No decision on early oil production

By Vision Reporter

Added 29th January 2009 03:00 AM

TULLOW Oil, the Irish-based firm that signed a deal with the Government to kick-start the early oil production system (EPS), is still waiting for economic and risk assessment report regarding the project before making its final decision.

By Ibrahim Kasita

TULLOW Oil, the Irish-based firm that signed a deal with the Government to kick-start the early oil production system (EPS), is still waiting for economic and risk assessment report regarding the project before making its final decision.

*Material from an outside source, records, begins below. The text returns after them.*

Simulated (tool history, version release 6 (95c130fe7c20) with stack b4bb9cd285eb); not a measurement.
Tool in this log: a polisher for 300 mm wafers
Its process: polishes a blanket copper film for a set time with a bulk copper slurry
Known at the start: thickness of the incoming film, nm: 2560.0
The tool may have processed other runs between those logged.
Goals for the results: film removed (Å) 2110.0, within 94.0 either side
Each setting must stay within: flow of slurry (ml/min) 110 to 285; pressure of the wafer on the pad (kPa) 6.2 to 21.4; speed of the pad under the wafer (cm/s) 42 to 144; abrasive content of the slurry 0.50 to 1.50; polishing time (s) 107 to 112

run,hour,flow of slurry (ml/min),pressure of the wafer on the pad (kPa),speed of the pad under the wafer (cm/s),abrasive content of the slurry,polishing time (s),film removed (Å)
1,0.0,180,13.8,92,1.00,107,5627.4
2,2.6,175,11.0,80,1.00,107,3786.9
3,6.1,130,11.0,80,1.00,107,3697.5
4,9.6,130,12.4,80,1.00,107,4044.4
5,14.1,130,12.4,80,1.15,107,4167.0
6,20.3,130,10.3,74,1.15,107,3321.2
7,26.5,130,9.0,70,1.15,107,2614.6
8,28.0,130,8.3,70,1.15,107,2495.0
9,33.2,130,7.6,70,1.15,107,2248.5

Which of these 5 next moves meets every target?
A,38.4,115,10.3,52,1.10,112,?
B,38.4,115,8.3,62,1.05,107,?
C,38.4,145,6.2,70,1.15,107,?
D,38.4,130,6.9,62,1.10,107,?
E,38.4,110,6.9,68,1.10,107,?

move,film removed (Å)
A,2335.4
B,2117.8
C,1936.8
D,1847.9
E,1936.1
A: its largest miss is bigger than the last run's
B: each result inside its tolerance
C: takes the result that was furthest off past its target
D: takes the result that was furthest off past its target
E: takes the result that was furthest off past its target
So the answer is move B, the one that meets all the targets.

According to Tullow’s trading statement and operation update released last week, the analysis of the EPS’ viability is expected to be completed by July.

“This will allow an accurate economic and risk assessment of the EPS to be performed and a decision on how to proceed will be made,” the trading statement noted.

“The current project plan has been designed to produce around 4,000 barrels of oil per day of heavy fuel oil and petroleum products with a proportion of the heavy fuel oil being utilised in a local power generation plant, with the balance and the petroleum products being exported by truck into the local market.”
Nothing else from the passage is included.